Maybe that’s naive of me. We’ll see. I didn’t think anything weird would happen during the football postseason, either, and then West Des Moines Valley had some positive results just a few days before the Class 4A state quarterfinals.
So I guess anything is possible?
Here’s hoping the kids, coaches and everybody else involved stays safe and healthy. We’re down to two weeks left in the high school wrestling season. I would hate to see a season end now because of something unfortunate or careless.
Dude, not cool.
As magical as Patrick Mahomes has been — and he was nothing short of miraculous on Sunday night — I knew the Super Bowl would come down to the trenches, as football tends to do. Part of me thought Mahomes could overcome any deficiencies, but another, quieter part of me thought he, and in turn, the Chiefs, might be in trouble.

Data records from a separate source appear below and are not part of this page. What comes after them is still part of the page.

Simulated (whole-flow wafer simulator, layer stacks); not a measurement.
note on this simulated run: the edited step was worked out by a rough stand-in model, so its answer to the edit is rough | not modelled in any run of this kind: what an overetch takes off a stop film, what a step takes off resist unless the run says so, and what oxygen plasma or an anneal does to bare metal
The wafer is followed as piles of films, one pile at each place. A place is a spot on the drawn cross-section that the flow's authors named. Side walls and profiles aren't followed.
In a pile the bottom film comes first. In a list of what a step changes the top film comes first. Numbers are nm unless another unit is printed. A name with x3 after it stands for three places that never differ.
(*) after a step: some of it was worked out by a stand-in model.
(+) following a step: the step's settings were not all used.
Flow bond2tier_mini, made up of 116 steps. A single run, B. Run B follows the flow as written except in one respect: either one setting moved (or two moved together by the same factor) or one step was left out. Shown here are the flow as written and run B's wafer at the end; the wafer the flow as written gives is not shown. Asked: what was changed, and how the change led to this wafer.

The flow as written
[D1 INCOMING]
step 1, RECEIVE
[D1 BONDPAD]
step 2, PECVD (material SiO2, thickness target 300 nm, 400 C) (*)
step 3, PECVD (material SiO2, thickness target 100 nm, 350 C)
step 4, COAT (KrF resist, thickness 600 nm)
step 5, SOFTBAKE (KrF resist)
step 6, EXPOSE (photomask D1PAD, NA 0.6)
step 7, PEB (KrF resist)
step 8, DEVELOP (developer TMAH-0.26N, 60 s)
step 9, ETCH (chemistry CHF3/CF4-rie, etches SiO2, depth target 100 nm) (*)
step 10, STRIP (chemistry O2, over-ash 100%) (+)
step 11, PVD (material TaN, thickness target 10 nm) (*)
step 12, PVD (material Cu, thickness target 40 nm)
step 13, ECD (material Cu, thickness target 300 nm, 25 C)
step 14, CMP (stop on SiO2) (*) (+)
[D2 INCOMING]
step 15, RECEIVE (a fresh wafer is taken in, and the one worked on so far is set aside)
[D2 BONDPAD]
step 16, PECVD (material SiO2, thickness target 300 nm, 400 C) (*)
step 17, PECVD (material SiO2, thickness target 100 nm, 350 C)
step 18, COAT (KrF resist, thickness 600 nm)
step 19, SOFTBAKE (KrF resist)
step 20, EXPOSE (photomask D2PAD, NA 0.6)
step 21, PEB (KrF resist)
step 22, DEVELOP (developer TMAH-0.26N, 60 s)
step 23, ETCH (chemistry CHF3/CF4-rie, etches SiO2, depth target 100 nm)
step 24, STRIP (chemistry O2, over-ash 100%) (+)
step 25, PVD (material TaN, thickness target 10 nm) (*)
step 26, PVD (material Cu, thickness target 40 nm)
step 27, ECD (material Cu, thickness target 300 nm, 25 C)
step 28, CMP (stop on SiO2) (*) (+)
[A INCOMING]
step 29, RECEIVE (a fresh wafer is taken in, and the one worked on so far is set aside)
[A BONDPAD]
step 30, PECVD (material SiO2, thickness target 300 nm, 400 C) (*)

Mahomes had hardly any protection all night, and then on top of that, his receivers dropped passes they hadn’t dropped all year. That doesn’t help. They catch those passes, who knows where that game goes. Give Tampa Bay’s defense some credit, those guys played fast and mean all night. It was impressive to watch.
We can talk about Tom Brady and the penalties and whatever, but the Chiefs picked a bad time to play a (very) bad game, is the point here. That’s football sometimes. It’s the ultimate team game for a reason.